講演要旨
The climate system is an interactive system consisting of five major components: the atmosphere, the hydrosphere, the cryosphere, the land surface and the biosphere, forced or influenced by various external forcing mechanisms such as solar variability, volcano eruption, and human activities. In the presentation, several examples (global warming, El Nino, global thermalhaline circulation, and India Summer Monsoon) are given to show the complexity of physical processes in the system. Then I will introduce the history of numerical weather prediction and the research activities in our laboratory.
Numerical weather prediction forms the basis of most of modern weather forecasting services since 1950s. Atmospheric models have proceeded from predicting large-scale systems to resolving mesoscale systems. Models have been much improved for predicting mean variables like pressure, temperature and moisture, but it is still poor in predicting rainfall. There are a number of technical difficulties to be solved: steep orogaphy, polar singularity, model initialization, sub-grid scale processes (I am not familiar with the topic, please don’t expect too much).

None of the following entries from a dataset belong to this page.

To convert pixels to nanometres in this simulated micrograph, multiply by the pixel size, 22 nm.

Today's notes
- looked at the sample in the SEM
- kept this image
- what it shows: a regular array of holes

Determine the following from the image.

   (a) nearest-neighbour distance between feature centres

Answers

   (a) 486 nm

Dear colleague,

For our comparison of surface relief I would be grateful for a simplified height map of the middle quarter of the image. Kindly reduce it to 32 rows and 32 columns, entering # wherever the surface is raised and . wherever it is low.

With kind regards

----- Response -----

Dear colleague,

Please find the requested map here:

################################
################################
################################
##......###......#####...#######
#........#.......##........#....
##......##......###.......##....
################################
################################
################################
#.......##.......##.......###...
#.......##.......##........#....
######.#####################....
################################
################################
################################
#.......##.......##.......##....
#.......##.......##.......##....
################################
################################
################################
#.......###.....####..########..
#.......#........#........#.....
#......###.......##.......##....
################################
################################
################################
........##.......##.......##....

Studies on the climate have to talk two aspects: energy cycle (e.g. global warming) and water cycle (e.g. water resources availability and variability). Basically, we understand global water and energy cycles much better than regional ones. Because there are numerous processes that have not been fully understood, model uncertainties are still quite large. The GEWEX (global water and energy cycle experiments) is initiated to implement continental scale experiments and international model intercomparisons to investigate these physical processes and model uncertainties. Our laboratory is being involved in GAME (GEWEX Asia monsoon experiments) and is initiating the international project of CEOP (Coordinated Enhanced Observing Period). In the presentation, our work in these fields and some relevant topics will be addressed.